Romans 16:27 – Praising the wise God

It is possible to worship God in a general way or in a specific manner. Here Paul is specific, and we can see that his specific expression of praise is very suitable for the context in which he has explained aspects of the gospel. We would not be surprised if Paul had linked the love of God to the gospel, and he does so elsewhere. But here he links the gospel to the wisdom of God. How does the gospel show the wisdom of God? Here are a couple of suggestions.
First, the gospel shows that God is wiser than the devil who had imagined that through his wrong wisdom he had managed to ensure that God would never receive glory from his creatures. Moreover, the gospel shows that God is wiser than all the originators of alternative religions who had devised ways by which they imagined God could be found – they never found God through those ways, but millions have found him through the gospel of grace.
Second, the gospel is the means through which God will eventually have eternal glory. Glory here is a reference to praise, and when we think about the numbers who will gather in eternity to praise God we should be staggered by the success rate. All who the Father planned to be there will be there. Not one will be missing. As we think about the praise that will be offered, we can say with confidence that it will be grateful praise offered by those thankful to God for his grace. We can also say that it will be increasing praise in the sense that the redeemed will praise with a developing understanding throughout eternity as they discover the many blessings that God has in store for his people. Moreover, the praise that will be offered endlessly will be marked by love that is always at its strongest. The praise will be enthusiastic and warm, sung by those in harmony with one another and with God himself.
Third, Paul mentions the centrality of Jesus Christ in the eternal praise of God the Father. Obviously he will bring glory to the Father in the period before the second coming as well as afterwards. Yet I think Paul’s emphasis is that Jesus will remain forever the mediator between God and man after the second coming; then he will be forever the spokesman for God as he instructs us in what God has in store for his people throughout that endless future; he will be forever the ruler over all of the new creation; and he will be forever the priest who leads the praise of the Father by the assembled throng throughout eternity. He promised he would do this in Psalm 22:22, which says that he will declare God’s name to his brothers in the gathering of his people.

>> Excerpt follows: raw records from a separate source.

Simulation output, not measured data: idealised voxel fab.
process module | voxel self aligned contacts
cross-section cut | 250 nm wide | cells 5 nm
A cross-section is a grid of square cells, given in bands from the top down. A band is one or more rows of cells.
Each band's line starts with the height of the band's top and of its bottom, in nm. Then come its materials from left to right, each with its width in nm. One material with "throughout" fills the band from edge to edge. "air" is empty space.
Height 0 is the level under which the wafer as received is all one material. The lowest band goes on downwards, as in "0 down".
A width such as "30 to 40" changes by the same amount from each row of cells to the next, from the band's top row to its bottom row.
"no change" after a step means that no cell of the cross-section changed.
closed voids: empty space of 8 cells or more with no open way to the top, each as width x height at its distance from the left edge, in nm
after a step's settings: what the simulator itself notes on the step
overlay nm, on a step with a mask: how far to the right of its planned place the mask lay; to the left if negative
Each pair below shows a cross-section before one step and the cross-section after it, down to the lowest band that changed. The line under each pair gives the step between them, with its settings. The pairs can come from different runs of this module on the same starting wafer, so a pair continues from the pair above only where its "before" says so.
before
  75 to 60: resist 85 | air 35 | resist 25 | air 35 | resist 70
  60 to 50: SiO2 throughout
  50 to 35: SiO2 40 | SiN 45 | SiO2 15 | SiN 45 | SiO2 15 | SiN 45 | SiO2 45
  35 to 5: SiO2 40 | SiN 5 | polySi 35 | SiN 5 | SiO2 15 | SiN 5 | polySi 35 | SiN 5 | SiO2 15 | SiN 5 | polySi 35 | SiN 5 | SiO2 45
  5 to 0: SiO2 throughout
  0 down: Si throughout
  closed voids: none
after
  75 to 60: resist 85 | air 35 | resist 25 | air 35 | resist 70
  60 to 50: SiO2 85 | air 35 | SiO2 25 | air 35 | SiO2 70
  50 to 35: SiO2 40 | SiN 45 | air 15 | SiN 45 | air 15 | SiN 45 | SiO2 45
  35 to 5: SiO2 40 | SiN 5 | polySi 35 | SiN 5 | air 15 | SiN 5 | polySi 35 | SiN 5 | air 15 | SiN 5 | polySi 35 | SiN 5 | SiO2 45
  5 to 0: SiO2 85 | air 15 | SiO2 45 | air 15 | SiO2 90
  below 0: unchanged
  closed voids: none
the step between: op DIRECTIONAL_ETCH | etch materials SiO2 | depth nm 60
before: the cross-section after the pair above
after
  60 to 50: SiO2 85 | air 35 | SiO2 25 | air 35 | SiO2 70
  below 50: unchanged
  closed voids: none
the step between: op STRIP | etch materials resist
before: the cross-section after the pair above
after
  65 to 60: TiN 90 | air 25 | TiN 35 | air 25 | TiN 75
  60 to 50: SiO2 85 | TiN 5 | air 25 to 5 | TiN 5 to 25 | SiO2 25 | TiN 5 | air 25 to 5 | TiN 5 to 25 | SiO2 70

As we think of the role of Jesus in the future, we should admire the endless capability that Jesus will have, and it is important to notice this because, as Paul says earlier, it is through Jesus that we receive strength for the here and now. So if he will never lose his strength in the future, we can be confident that we will receive it now. And we can also remind ourselves of the celebratory nature of his role as he and his people share in the fruits of his victory forever.

Paul closes his letter with ‘Amen’, which is how we all should respond to what Paul has taught us in this letter. We say ‘amen’ to the God of all grace and his amazing purposes described in chapters 1–12, and we show that we mean it by becoming the living sacrifices described in chapters 13–16.